F.H. Buckley writes in the New York Post that criminal laws “are supposed to deter criminal behavior,” but when police stand at a distance and do nothing — as they did in the Portland incident — there’s absolutely no accountability.
Masked Antifa goons roam the town at will proclaiming “we own the streets” … and they do, Buckley says, because the city’s mayor, Ted Wheeler, has let them. Even if they’re apprehended, their masks enable them to walk scot free as definite identification is a problem.
“That’s a lesson we should have learned from the Ku Klux Klan,” Buckley says.
Wheeler says he is against violence. But the hooded antifa riots are still tolerated. The Portland police chief wants to ban masks, but fat chance the state will pass such a law, against protests by civil libertarians. And an anti-mask law isn’t necessary. The state already has a perfectly suitable remedy, in its anti-riot law. A person commits the crime of riot if, while participating with at least five other people, he engages in tumultuous and violent conduct and thereby intentionally or recklessly creates a grave risk of causing public alarm.

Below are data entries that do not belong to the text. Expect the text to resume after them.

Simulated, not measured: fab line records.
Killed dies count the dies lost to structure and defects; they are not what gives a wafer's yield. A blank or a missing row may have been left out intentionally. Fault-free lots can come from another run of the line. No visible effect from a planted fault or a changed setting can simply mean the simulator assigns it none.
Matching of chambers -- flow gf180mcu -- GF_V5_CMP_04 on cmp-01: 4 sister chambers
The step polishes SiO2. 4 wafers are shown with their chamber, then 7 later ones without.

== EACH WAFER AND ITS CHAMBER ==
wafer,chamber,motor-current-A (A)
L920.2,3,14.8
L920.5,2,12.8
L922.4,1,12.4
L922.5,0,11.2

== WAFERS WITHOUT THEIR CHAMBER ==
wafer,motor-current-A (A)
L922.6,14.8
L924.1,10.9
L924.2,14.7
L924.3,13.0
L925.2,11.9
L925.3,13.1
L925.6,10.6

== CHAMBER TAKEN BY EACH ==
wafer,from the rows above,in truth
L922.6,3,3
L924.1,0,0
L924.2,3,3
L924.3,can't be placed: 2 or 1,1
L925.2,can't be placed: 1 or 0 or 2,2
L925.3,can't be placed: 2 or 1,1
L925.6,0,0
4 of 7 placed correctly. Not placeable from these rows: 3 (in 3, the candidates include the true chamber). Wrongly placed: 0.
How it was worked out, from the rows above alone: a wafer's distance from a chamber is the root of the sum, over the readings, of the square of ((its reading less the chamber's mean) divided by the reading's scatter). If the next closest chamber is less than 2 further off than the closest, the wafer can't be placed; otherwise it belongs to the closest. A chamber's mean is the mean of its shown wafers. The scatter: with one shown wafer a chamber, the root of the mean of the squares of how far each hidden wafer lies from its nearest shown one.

I can’t think of a better definition of the antifa method of operation.
After Ngo was beaten, the police declared a riot. Next time, the riot should be declared the moment hooded antifa protesters show up. But Wheeler won’t let that happen. That would get in the way of antifa’s free-speech rights, he thinks.
Evidently, it’s time for the federal government to step in — and crack down. It has had to do so in the past, especially during the civil rights era in the South.
There’s a federal law against conspiring to injure or intimidate a person in the free exercise of enjoyment of his rights or privileges, and I should think the elements of the offense are complete the moment the antifa goons show up in Portland.